As the media digests the Trump-no-show story, a more deadly game is being played out in Oregon. One which goes back a generation or so, or about a century if you want to be fussy. A wildlife refuge created by Teddy Roosevelt – the Malheur National Wildlife Refuge – is now the site of the death of a protester. Or crazed militia member if you feel ranchers and gun owners are scary people.

The Bureau of Land Management is at the center of this fight. Two of its local senior officials – a husband and wife team – seem to have a vindictive crusade against the Hammond family, around whose ranch and grazing rights this conflict evolved.

It’s interesting to note that the BLM was formed in 1946 by merging the General Land Office, and the Grazing Service. The BLM holds a quarter billion acres in Western states (including Alaska) and grazing rights of rancher’s cattle are a key element of what it was set up to do. But when you have a Federal Wildlife Reserve, then you also involve the US Fish & Wildlife Services, charged with protecting habitats of selected species.

Clearly, local BLM and FWS officials have wanted ranchers out of the area surrounding the Malheur Wildlife Reserve for some time now. And they have used legitimate and apparently somewhat dubious means to achieve this goal. The Hammonds resisted selling their ranch, and their life has been a living hell ever since.

The specific reason for the protest, is two fires started by the Hammonds – one in 2001 and one in 2006 – to burn invasive species and then to back burn and stop a lightining strike fire. They thought they had the right to do so. The BLM and FWS have relentlessly used the two fires as legal weapons to put the senior Hammond and his son in jail – twice.

The second time was as a result of an appeal by the federal government when the courts handed out sentences under the minimum required by the Anti-Terrorism & Effective Death Penalty Act, the AEDPA, of 1996. This law, put together quickly under the auspices of Senator Bob Dole, was a response to the Oklahoma City bombings of the Alfred P Murrah federal building carried out by McVeigh and Nichols in 1995.

To charge a rancher doing burns he and his family believed were his right under an act meant for terrorists shows the level of legal violence the BLM and FWS are willing to stoop to. Did the Bundy’s help by their occupation? Perhaps not. Most certainly not, if you are family of the victim of the recent shootout.

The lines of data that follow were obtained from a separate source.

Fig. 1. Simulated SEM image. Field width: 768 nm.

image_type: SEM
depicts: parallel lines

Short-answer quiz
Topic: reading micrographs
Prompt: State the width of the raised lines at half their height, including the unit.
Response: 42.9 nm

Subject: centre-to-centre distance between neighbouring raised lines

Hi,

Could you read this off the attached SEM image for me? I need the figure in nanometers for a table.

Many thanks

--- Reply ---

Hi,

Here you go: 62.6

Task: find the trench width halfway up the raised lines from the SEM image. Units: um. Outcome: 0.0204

Perhaps the Hammonds would have had more luck if instead of ranchers they had been oil men. There are over 63,000 oil and gas wells on BLM land and they are undoubtedly a spectacular source of revenue for the federal government. Perhaps some of that BLM oil money made its way to the Malheur Wildlife Refuge. Either way, the Hammonds have lost just about everything in their fight with the BLM and FWS. It is likely a matter of time before they finally have to sell their beloved ranch to pay for legal bills and debts they still owe. Mostly to the federal government.

The point isn’t whether you like ranchers or you are a bird-watching vegan. The point is the eminent domain – whether legally it is quite that or not – that the federal government through the BLM, has used to bludgeon the Hammonds into submission. The legal ramifications of their story needs to be remembered and studied. If one has any interest in controlling the reach of the federal government and it’s crushing power.